One might contend it works the other way too. You’ll find v few US senior Military leaders and strategists contend NATO should be wound down. An alliance of western democracies still has a strength almost greater than the sum of its parts in a multi-polar World. It’s structure gives more immediate operational coherency that without would be degraded. That doesn’t make it perfect but it remains a remarkable and unprecedented alliance in world history.
The position of Turkey of course complex and increasingly pragmatic. Erdogan won’t be there forever.

Michael Cazaly
Michael Cazaly
5 months ago

Whilst very wise of Hungary to insist on written guarantees that it isn’t obliged to provide military support, Article 5 doesn’t oblige ANY member to give military support to another member, let alone non-members.

UnHerd Reader
UnHerd Reader
5 months ago

I disagree. NATO is only in “trouble” if the United States refuses to lead the organization, and for the last 80 years we have done so. Having said that, we Americans would love it if you Europeans would be the primary guarantors of your own security. We have been formally committed to your post-war security since at least 1949, when NATO was founded, but it really is time for you to take the reins and lead. We will always stand by you, but for the foreseeable future our main focus needs to be on the 1.4 billion Chinese who seem to want a war in East Asia. Our power is great, but limited. We can’t do it all.
In the future if NATO is in “trouble” it will only be because Europeans aren’t willing to fight for their own freedoms against Putin’s Russia.

Michael Cazaly
Michael Cazaly
5 months ago
Reply to  UnHerd Reader

When you say “we Americans…” I presume you mean the American people as a whole, and I believe you are right.
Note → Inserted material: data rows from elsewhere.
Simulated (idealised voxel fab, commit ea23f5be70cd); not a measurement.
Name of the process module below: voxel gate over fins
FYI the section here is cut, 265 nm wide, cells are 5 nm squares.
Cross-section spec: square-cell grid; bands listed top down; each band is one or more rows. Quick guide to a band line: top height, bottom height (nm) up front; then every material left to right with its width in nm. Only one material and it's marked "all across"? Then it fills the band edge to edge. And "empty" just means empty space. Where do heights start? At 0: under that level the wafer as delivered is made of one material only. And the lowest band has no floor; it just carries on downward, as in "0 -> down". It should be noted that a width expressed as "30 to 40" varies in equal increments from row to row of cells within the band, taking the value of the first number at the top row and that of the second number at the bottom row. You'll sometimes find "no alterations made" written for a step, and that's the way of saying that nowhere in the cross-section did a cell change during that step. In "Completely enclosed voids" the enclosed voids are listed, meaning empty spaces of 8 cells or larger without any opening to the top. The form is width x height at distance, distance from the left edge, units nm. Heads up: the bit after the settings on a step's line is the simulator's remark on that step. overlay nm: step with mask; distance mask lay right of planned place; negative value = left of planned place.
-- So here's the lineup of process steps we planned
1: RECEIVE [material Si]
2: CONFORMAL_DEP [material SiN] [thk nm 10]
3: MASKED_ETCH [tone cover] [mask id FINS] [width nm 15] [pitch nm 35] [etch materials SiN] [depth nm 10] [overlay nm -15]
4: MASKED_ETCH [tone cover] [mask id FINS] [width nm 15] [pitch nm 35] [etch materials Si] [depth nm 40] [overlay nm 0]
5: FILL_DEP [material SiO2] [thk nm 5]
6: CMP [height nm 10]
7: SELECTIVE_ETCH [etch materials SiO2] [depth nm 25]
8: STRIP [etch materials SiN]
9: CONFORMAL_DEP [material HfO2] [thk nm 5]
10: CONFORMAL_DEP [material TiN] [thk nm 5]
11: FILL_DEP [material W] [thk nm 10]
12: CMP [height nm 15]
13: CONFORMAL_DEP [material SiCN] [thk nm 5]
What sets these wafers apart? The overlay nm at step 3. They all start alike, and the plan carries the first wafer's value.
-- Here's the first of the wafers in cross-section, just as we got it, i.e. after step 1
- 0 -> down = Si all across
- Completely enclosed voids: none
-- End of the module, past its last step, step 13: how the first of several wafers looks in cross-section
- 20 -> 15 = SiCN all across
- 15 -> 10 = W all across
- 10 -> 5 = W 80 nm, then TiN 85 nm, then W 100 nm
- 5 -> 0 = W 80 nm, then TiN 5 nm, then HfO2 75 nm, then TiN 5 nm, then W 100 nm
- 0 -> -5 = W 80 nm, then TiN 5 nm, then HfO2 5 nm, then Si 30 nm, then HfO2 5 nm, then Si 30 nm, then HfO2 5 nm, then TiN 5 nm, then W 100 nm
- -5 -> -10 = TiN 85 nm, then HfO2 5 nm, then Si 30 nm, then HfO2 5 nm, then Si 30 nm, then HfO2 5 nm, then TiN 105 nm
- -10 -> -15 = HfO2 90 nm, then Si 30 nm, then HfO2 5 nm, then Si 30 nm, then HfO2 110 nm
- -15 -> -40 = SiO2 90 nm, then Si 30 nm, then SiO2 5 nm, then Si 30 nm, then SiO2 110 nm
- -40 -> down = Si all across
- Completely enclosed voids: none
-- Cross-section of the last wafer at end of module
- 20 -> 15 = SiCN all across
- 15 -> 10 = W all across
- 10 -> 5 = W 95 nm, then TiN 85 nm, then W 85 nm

However the people who run the US Empire certainly wouldn’t love it because then Europe would cease to be part of that empire, with consequent loss of profits for them.

It will come eventually…about 30 years I think, but not yet.

Ex Nihilo
Ex Nihilo
5 months ago

If there is any constant to the last half-millennium of European history it is the predictability of reshuffled alliances. English, French, Germans, Russians, Swedes, Spaniards, and Poles have both militarily opposed and allied with each other in a stunning variety of combinations. Given the dynamic nature of history and how drastically different the world today compares to that of NATO’s founding, it is naive to expect the alliance to endure permanently unaltered. Treaties never outlive their utility to cosignatories for long.

Cultural, economic, and political forces are pushing and pulling at Europeans along multiple vectors without any possessing sufficient momentum to dominate nor adequate equilibrium between them to balance the various factions into functional stability. As Yeats had it: “the centre cannot hold.” The expansion of NATO may someday be seen as the precursor of its fracture or even demise, with North and Western European states pursuing objectives distinct from Eastern and Southern, and a U.S. that someday may either formally or virtually opt out. NATO absent the U.S. would be an unstable isotope even more likely to decay as its other component members are freed of the onus of deferring to American priorities in exchange for American military and financial underwriting. The vast American debt, the fecklessness of its leadership, and the abject weariness of its citizens with military adventures imply that its largesse should not be taken for granted.

What are the implications for NATO of a Europe comprised of eventual Moslem majority states? What will NATO defend if the preponderance of its peoples do not believe in secular humanist liberal democracy? Are the recent events at the ICC a taste of what is to come? When Germany, France, and the Netherlands have Muslim majorities will Turkey become the NATO model instead of the exception? What of the potential for greater divergence on the political right-left spectrum among members? Anyone who awaits the leader that will arrive to sure-handedly lead Europe through these changes is waiting on Godot.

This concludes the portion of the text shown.